Since Facebook’s recent IPO on May 18th, the stock price has overall declined.  As of June 6th the stock was trading at 26.81, down over 40% from its initial opening price of 42.05 .  Is this a sign that the almighty Facebook is fallible?  A beginning to an end?  Not so fast we say.  IPO pricing, especially in the tech industry, is often a shot in the dark.  Below we dig deeper into the pessimistic reports we have been hearing.

Many of these comments are coming from the fundamental financial analysts of the investment industry.  Basing their Facebook predictions off the past trends of other once popular online sensations such as AOL and MySpace, there is an “even Rome must fall” mentality.

One idea is that there will always be something newer and better to jump ship to.  In the case of a social networking site with over 1 billion users, we believe this won’t happen as it’s a unique situation.  A social networking site is different from any other business in that everyone is connected with others and the main reason they are there is to communicate with acquaintances.  For another social networking site to take over, it would need to convince a Facebook user and most of his/her “Friends” to switch over to their new platform almost all at the exact same time.  Given that Facebook offers a decent interface and most of the needed communication features, this is highly unlikely.  We have already seen this to be true, as other social networking sites such as Google + haven’t been able to gain any real momentum.  Between Facebook, Twitter and LinkedIn, does anyone really have more time for a new network?

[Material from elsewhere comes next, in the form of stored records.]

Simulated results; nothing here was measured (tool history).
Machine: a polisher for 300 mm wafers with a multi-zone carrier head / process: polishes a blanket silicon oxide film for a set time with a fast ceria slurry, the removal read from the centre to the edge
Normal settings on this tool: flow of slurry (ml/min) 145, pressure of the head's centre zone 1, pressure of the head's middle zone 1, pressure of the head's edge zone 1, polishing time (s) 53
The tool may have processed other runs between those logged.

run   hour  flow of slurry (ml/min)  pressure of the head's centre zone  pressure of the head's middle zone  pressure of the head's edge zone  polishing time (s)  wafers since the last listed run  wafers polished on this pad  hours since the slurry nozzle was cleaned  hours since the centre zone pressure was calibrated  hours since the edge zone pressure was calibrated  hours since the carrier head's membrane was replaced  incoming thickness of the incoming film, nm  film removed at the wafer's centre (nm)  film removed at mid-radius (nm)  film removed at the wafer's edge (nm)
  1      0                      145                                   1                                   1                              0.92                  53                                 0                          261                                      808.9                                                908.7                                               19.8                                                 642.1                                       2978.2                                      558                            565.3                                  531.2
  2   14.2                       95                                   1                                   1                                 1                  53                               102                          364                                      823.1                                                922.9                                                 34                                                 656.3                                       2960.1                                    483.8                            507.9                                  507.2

Another concern to investors is the fact that GM stopped advertising on Facebook and publically stated that the results weren’t worth the money spent.  This is a legitimate threat to the future advertising profits of Facebook. However, it’s hard to determine how strategically thought out these larger companies Social Media campaigns were.  We have seen many large companies blindly throwing large amounts of money into producing online content that often gets lost in the clutter and goes unnoticed.  The Wall Street Journal stated that GM budgeted $30 million on content such as Page management.  That seems quite excessive, regardless of how large a company is.

The third major threat against Facebook is their mobile app experience which has been called sub-par.  Forecasters predict mobile app usage will soon dominate all other forms of computing.  Web-based companies such as Facebook will wither away as new, innovative mobile based apps become the area where consumers allocate most of their time.  We agree the Facebook mobile app isn’t the best and know it hasn’t implemented advertising yet to increase revenue streams.  But come on, mobile apps can be built for peanuts compared to the mountains of cash Facebook has access to.  You can be assured they haven’t forgotten about their mobile app and we expect some major updates to it sooner than later.

Whether some, even major brands, find Facebook advertising to be unprofitable is irrelevant.  At the end of the day, the general public chooses to spend a ridiculous amount of time on Facebook, and for this reason, there will always be some form of revenue generating option available.  True the IPO valuation may have been a bit lofty, but Facebook isn’t going anywhere and we believe their stock is a good long-term buy and hold.

One thought on “The IPO of Facebook and A Falling Stock Price: What It Means”

  1. I feel it’s the old Google/Facebook argument Andrew. People use Google with intent – a problem to solve, or a need to satisfy. But they go to see what their friends are doing on Facebook.

    So many advertisers (though certainly not all), are addressing unengaged minds, and the returns are not great.